# ValidateLite
[](https://badge.fury.io/py/validatelite)
[](https://www.python.org/downloads/)
[](https://opensource.org/licenses/MIT)
[](https://github.com/litedatum/validatelite)
**ValidateLite: A lightweight data validation tool for engineers who need answers, fast.**
Unlike other complex **data validation tools**, ValidateLite provides two powerful, focused commands for different scenarios:
* **`vlite check`**: For quick, ad-hoc data checks. Need to verify if a column is unique or not null *right now*? The `check` command gets you an answer in 30 seconds, zero config required.

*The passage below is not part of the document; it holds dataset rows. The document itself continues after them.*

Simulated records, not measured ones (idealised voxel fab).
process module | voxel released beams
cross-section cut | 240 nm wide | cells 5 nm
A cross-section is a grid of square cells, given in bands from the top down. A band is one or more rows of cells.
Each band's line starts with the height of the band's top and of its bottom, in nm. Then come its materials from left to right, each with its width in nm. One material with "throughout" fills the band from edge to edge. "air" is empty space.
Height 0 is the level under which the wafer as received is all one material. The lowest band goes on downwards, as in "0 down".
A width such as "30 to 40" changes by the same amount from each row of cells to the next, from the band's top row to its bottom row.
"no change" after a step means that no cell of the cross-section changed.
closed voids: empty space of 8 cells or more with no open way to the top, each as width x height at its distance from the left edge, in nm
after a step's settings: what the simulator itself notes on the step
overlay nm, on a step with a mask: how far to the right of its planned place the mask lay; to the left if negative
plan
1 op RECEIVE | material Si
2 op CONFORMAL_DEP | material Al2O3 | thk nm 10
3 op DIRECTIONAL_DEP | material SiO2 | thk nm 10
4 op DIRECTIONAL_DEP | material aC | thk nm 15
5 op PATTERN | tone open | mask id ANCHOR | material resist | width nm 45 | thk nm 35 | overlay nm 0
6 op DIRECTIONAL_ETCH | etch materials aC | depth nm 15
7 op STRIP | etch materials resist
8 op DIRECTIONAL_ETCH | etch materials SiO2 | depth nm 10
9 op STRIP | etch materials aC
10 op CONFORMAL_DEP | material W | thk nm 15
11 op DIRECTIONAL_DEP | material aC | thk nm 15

* **`vlite schema`**: For robust, repeatable **database schema validation**. It's your best defense against **schema drift**. Embed it in your CI/CD and ETL pipelines to enforce data contracts, ensuring data integrity before it becomes a problem.
---
## Core Use Case: Automated Schema Validation
The `vlite schema` command is key to ensuring the stability of your data pipelines. It allows you to quickly verify that a database table or data file conforms to a defined structure.
### Scenario 1: Gate Deployments in CI/CD
Automatically check for breaking schema changes before they get deployed, preventing production issues caused by unexpected modifications.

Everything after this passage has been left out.